Straw poll the "graveyard" of some candidacies

Saturdays' Iowa straw poll "the biggest test so far" for many of the Republican presidential wanna-bees taking part, but the results are non-binding and the contest "really doesn't tell us anything about their national standing," says CBS News correspondent Norah O'Donnell.

Still, she added on "The Early Show on Saturday Morning," the straw poll "does say a lot about the campaigns' organization and strategy."

CBS News political analyst John Dickerson said, "It doesn't pick winners, but it can be a graveyard for candidacies.

"In 1999, (Tenn. Sen.) Lamar Alexander made a big effort and then didn't do very well in the straw poll, and that was the end of it for him. He dropped out of the race. (Former Health and Human Services Secretary and ex-Wis. Gov.) Tommy Thompson, in 2007 -- the same thing happened to him.

"So, it doesn't tell us who the winner is, but Iowa doesn't really do that as much as it tells you what the field's going to look like going forward. It winnows out candidates, so this may be the last place for some of these campaigns. They may disappear after the ... straw poll."

O'Donnell told co-anchor Russ Mitchell, "There are high expectations for Congresswoman Michele Bachmann (of Minnesota) that she could either win this thing or do very well. (Texas Rep.) Ron Paul always has a very popular following (in Iowa). His campaign wants to do well, and they're admitting they bought thousands of tickets (for supporters to take part in the straw poll). This is a make-or-break moment, in some ways, some people think, for former Minnesota Governor Tim Pawlenty. He's got to show he can excite some voters, that he can turn out people. He doesn't say he has to finish first or second, but that he's got to finish in the front of the pack. So, I think people will be watching less about who's No.1, but who's really in the front of that pack."

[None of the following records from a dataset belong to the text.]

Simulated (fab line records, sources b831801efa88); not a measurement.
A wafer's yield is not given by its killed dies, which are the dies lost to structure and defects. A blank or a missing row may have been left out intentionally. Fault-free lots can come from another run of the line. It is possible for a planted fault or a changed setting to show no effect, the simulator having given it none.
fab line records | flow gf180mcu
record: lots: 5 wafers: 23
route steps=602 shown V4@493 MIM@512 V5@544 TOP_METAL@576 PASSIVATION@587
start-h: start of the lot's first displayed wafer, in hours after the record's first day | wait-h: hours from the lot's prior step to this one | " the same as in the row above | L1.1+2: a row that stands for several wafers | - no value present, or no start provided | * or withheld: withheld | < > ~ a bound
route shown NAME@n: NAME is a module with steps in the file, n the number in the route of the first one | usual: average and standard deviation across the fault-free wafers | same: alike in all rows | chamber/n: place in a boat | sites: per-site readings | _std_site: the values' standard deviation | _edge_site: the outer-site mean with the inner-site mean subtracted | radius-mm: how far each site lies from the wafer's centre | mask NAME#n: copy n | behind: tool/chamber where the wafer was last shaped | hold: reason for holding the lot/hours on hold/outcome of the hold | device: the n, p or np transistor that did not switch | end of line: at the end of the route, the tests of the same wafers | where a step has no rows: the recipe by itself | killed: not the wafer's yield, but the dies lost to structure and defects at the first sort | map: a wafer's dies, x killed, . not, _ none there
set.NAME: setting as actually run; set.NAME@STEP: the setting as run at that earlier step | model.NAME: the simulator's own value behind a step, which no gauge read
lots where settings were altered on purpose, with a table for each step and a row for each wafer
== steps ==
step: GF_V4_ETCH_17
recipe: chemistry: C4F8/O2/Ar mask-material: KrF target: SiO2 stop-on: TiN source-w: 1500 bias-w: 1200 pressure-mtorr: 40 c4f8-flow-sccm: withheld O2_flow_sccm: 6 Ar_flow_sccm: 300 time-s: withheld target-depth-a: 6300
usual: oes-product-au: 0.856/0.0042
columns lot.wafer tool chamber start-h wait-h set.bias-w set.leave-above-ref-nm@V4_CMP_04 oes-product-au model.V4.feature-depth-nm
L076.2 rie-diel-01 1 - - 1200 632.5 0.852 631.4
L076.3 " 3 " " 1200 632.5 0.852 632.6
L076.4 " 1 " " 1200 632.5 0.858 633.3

Dickerson concurred, saying Pawlenty "probably has the most to lose, because everybody is looking at this as a key test for him. He needs money to continue running, not only in Iowa, but other states. There's a lot of focus on him. Michelle Bachmann has her own special corps of followers. If she didn't come in first, she could still continue. That's (also) very true with Ron Paul. So it's pretty much the (possible) biggest day of trouble for Tim Pawlenty if he doesn't have a big showing."

Looming large is the big political news to be mad outside Iowa, as well on Saturday, when Texas Gov. Rick Perry tosses his hat into the ring.

"There are a number of Iowa Republicans I talked to," O'Donnell said, " ... who are going to vote in the straw poll who said, 'Wow, I wish Governor Perry was here.' He is overshadowing the straw poll a bit by announcing today in South Carolina, then he'll go to New Hampshire and, on Sunday, he's going to come to Iowa and, very interestingly, he's gonna spend three days here in Iowa, which is a remarkable amount of time to spend in Iowa this early in the campaign, and then he goes back to New Hampshire.

"There's a lot of buzz about Rick Perry because ... he excites fiscal conservatives because of the relatively low unemployment in Texas at 8.2 percent, below the national average, he excites social conservatives, religious conservatives, so he is definitely going to be a player in this contest."

Sarah Palin is also in Iowa but, Dickerson observes, "No one really knows" what she's doing there. "Sarah Palin," he notes, "says she's still thinking about running. She is a little bit predictable though: When something big is happening for other candidates - (former Mass. Gov.) Mitt Romney, when he was announcing in New Hampshire, Sarah Palin showed up. When there's the big straw poll in Ames, Iowa, Sarah Palin shows up. So she at least wants to be a part of the conversation, and that's indeed what she's done again here by showing up out of the blue."

"What's really interesting about Sarah Palin is, just as John mentioned," O'Donnell pointed out, "likes to show up at the events, but sort of doesn't want to say whether she's running or not for president -- just wants some of the attention, and was asked a lot of questions about Michele Bachmann, the other woman in the race, and took the opportunity to weigh in and criticize that (controversial, unflattering) Newsweek cover (photo) of Michele Bachmann saying she did not think it was fair."

But Palin still excites crows, O'Donnell says, and "does still have kind of a following. She was the Republican vice presidential nominee in the last election, so she has wide name recognition. She is sometimes referred to as a 'celebeutician,' meaning a celebrity and a politician ... so she can still certainly draw a crowd."